Q2 2012 Providence, Rhode Island Apartment Market Trends

CRE Resources

View our Providence, Rhode Island Submarket Map

Q2 2012 Providence, Rhode Island Apartment Market Trends

They are running out of apartments to absorb in the 16,325-unit Providence apartment market, with no new supply coming in the near term. The 3.5% vacancy rate for the second quarter, as reported by Reis, was down 10 basis points from the quarter before and 170 from a year earlier. The rate had been 10.3% at year-end 2006. Just 23 units have completed construction in the past two years, and no market rate apartments are under construction. Net absorption has slowed after having been strong through the first quarter of 2012, as apartments have become scarce.

Preliminary third quarter data show no change in the overall vacancy rate, but Reis predicts it will fall to just 3.2% by year-end 2012. The multifamily under construction and recently completed list consists entirely of senior housing, subsidized housing, and condominiums. In April, 34 units of senior citizen housing completed construction in Warwick, while in August, an 80-unit condominium, The Lofts 125 phase 1, completed construction in Pawtucket. As noted in the Special Real Estate Factors, a recent state court decision might reduce financing available for subsequent phases. Reis does expect the national apartment construction boom to make it to Providence, but just barely. The 478 units forecast to complete construction over four years from 2013 to 2016 are less than in either 2006 or 2007 by itself. The vacancy rate is expected to remain between 3.0% and 3.5%.

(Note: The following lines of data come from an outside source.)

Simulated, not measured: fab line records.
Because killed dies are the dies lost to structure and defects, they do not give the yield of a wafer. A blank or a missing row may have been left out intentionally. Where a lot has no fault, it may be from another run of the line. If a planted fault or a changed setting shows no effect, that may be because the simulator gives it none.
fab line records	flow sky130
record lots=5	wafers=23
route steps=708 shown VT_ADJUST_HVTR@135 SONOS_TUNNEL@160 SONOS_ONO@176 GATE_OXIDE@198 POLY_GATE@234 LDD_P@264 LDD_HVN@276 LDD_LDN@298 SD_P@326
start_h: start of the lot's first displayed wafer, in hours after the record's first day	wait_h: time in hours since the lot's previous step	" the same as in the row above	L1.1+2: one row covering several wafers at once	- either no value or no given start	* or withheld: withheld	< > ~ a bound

Scarcity is causing rents to rise. In the second quarter the average asking rent rose 0.5% to $1,241 per month and the average effective rent increased 0.7% to $1,198 per month, bringing the year-over-year gains to 2.4% and 3.4%, respectively. The asking average increased a further 0.5% in the third quarter according to preliminary data, while the effective average had risen 0.4% in July and August alone. Respective gains of 2.8% and 3.6% are forecast for all of 2012, followed by stronger gains generally around 4.0% in each of the following four years.